I was in Best Buy the other day and was walking past the music section. I was approached by a young burly black dude who offered the seminal Best Buy greeting, “Is there anything I can help you find today?”

Normally I just say, “No thanks, I’m just looking.” But today, for some reason, the guy reminded me of an old rap album I had been looking to add to my collection for some time. I asked him if they had The D.O.C.’s album No One Can Do It Better (affiliate link). He said they had one copy of it left and that he was considering buying it himself just the day before. We stood for about two minutes, examining the track titles and reminiscing about how hard “Whirlwind Pyramid” was and how smooth the bassline was in “The Formula.” And after he walked away, I went to put the disc back and something stayed my hand.

It would have been an insult to an enormously talented musician to put that disc back. So, I picked it up and haven’t regretted it since.

The D.O.C. was a major literary player in the formation of Eazy-E and N.W.A. as rap megastars, writing a lot of their lyrics (although he admits he never wrote for Ice Cube). Eazy-E reached enormous success in 1988, followed shortly by N.W.A, which gave the rappers prominence in the rap world and allowed Eazy-E to executive produce with Dre handling the beats and production aspect of No One Can Do It Better. The album went multi-platinum and The D.O.C. was set to be the next big thing until he fell asleep one night at the wheel and suffered a terrible car crash which crushed his vocal box and effectively ended his recording career (he is the scratchy-voice on Dr. Dre’s The Chronic).

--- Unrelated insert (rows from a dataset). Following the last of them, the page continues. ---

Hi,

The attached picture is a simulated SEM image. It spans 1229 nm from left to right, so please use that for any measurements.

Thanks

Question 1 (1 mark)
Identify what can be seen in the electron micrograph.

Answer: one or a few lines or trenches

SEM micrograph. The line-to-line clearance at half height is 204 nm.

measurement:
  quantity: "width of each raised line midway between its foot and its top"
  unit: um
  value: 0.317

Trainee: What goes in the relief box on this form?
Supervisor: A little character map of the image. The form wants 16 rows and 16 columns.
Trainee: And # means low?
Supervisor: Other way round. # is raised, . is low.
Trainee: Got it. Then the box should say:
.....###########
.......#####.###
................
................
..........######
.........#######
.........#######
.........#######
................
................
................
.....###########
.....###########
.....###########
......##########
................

He’s had a couple more albums come out since this one, but I haven’t had the heart to pick them up and listen to them. It would be too much like watching a champion boxer step into the ring at the age of 65.

But I was amazed at how well this album held up after sixteen years (my Gawd I’m getting old!). The beats are still there–the diction is flawless and the subject mattter still applies. As the D.O.C. says on the album, “You may think I speak of music but I speak of comin’ up.”

In a world before Tupac and Biggie Smalls, the name of the game was the lyrics you spouted and there were few greater than those of the diggy diggy doc. Consider these lines from the title track of this album:

Knowledge is the key, and hard work is the fee
For me to be The Great at the start and remain to be
A threat, til the opposition is warned
As long as a song, cause I was born
With instincts to kill, a grave mentality
Over the edge and you say you want to battle me?
At your own risk, approach and be hosted
And in the end you may win or be roasted
But seeing that it’s part of a game, you think if you hang
Close to The One and you’ll claim, but that’s lame
And I’m “Damn, another loser”
Without an apology, so next time I’m a use a
Little more force to get the message across
It’s the D.O.C. on the boss
Creating, demonstrate some realate to easy listening
But here’s a christening of what you’ve been missing
An exhibition, a hip-hop introduction
Smooth lyrical gab and I do the conducting
Drop it on a rhytm, suckers face it
But new to the masses, it’s like I’m starting classes
Better bet I understand the direction
That I’m going, in fact when I’m flowing
The news is a constant change from one minute to the next
I’m different cause I always show flex
And it’s essential, that’s why I got it together
To the letter and

No one can do it better.

I highly recommend you pick up this album.